He added that frozen dinners do not give him energy, and encouraged students to use fresh produce in their meals.
Porowski said he changed his major multiple times while in college. He told students as long as they were involved in something, there would be a path for them to pursue after school.
He also talked about the effects of quarantine on his mental health. Porowski said there is a tricky balance between overwhelming oneself with the news and staying educated on current events.
The event was one of CEC’s biggest audience engagements on social media, said Tara Steinmetz, the Campus Events commissioner and a fourth-year French language and literature and global studies student. On its Facebook, for example, more than 800 people expressed interest in attending the event, she said.
The number of attendees in the event peaked at around 280 people, said Sage LaCroix, the CEC speakers director and one of the moderators of the event.
The Zoom room only had space for 500 people, but since many people entered and exited the Zoom call, there was enough room for everyone who was interested to join the event, LaCroix said.
The CEC had considered bringing Porowski to UCLA for a while but hadn’t because of his expensive booking rates. Porowski’s rates during quarantine were significantly lower, which allowed them to organize the event, LaCroix said.

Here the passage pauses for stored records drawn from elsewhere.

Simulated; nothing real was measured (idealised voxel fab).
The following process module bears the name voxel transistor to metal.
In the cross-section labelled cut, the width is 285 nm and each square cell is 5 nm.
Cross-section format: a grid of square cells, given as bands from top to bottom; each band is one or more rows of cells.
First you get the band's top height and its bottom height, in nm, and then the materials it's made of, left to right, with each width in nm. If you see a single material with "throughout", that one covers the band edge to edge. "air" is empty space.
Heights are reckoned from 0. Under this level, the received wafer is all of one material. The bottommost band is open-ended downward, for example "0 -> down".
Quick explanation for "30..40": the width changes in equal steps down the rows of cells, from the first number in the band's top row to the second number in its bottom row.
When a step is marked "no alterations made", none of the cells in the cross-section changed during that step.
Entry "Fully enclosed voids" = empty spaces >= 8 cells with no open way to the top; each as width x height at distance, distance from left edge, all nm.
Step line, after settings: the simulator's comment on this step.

Before the event began, CEC gave away 10 Visa gift cards to roughly subsidize students for the costs of the ingredients needed to cook Porowski’s dish.
CEC typically aims to attract about 300 people to campus events, so being able to achieve a similar number on Zoom is a great achievement, Steinmetz said.
Many students enjoyed the opportunity to cook with one of their favorite stars and listen to Porowski’s advice and personal experiences on a range of topics including living healthy, college lifestyle tips and more.
“In a confusing time like the present where internships are getting canceled and there is mass uncertainty, it was a nice event to look forward to,” said Sasha Nijor, a third-year communication student who attended the event.
Bella Stenvall, a third-year dance and Arabic student, cooked along with Porowski at her home and shared the excitement of seeing Porowski onscreen with her family.
Porowski’s insight into how the news can affect people’s mental health was especially relatable, said Ryan Tran, a first-year linguistics and computer science student.
“I want to be informed about what’s going on but that’s also a rabbit hole I go down and get anxious about,” Tran said.
Although the event was hosted virtually, knowing that many other people were also watching the event made it seem like an in-person communal experience, Tran said.
The event stood out to Nijor because of how relaxed and intimate it was.
“Even though he is a celebrity and you would expect him to have intense lighting or high production value, he was just in his kitchen,” Nijor said.